£125m to replace BP’s R22 refrigeration plant
The one-year £125m engineering, procurement and construction contract will see the R22 system being replaced by one operating on the HFC refrigerant R410A.
The Kinneil facility was one of a number of large consumers of R22 controversially given temporary exemptions from the European ban on the ozone-depleting HCFC refrigerants.
The existing R22 plant was installed in 1978 and fulfils the natural gas management needs of the Forties pipeline system.
Despite the imposition of a European ban on servicing systems with R22 from January 1, 2015, it was argued that BP Kinneil was vital to maintain the UK’s energy supply. The facility is said to support the transport of around 50% of UK oil production and approximately 25% of the UK gas production depends on the facility being operational.
After appeals to the UK government, BP Kinneil was given an exemption from the HCFC ban (1005/2009) to use 9,000kg of reclaimed R22 up until March 1, next year.
BP claimed it had originally begun the process to assess and identify alternatives to R22 in 2009. It looked at an ammonia CO2 system but this was found to be technically unfeasible and R507, another option, fell foul of the European F-gas regulations due to its high GWP. R410A was then seen as the only economically and technically feasible alternative.

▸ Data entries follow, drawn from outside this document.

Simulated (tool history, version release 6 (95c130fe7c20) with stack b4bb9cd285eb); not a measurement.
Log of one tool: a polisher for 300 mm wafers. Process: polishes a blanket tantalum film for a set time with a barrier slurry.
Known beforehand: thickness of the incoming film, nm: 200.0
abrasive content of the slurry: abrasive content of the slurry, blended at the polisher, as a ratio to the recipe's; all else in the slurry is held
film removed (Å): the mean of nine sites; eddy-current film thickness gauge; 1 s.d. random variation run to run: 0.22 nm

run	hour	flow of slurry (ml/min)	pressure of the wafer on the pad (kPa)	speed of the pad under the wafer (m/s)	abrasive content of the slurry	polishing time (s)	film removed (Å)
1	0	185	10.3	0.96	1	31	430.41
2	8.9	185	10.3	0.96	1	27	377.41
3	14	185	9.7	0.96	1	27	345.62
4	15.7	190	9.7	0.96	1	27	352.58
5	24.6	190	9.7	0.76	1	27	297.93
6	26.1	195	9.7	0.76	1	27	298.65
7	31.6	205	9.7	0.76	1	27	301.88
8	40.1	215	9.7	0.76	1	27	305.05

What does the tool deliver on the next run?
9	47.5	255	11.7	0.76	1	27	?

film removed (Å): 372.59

Known as the Chilldown Project, the contract to replace was awarded under Amec Foster Wheeler’s global agreement with BP to provide it with engineering and project management services for the development of onshore facilities around the world. For the Chilldown Project, Amec Foster Wheeler will provide engineering, installation, project, construction and supply chain management services. QEDI, Amec Foster Wheeler’s completions and commissioning specialist, will provide commissioning support.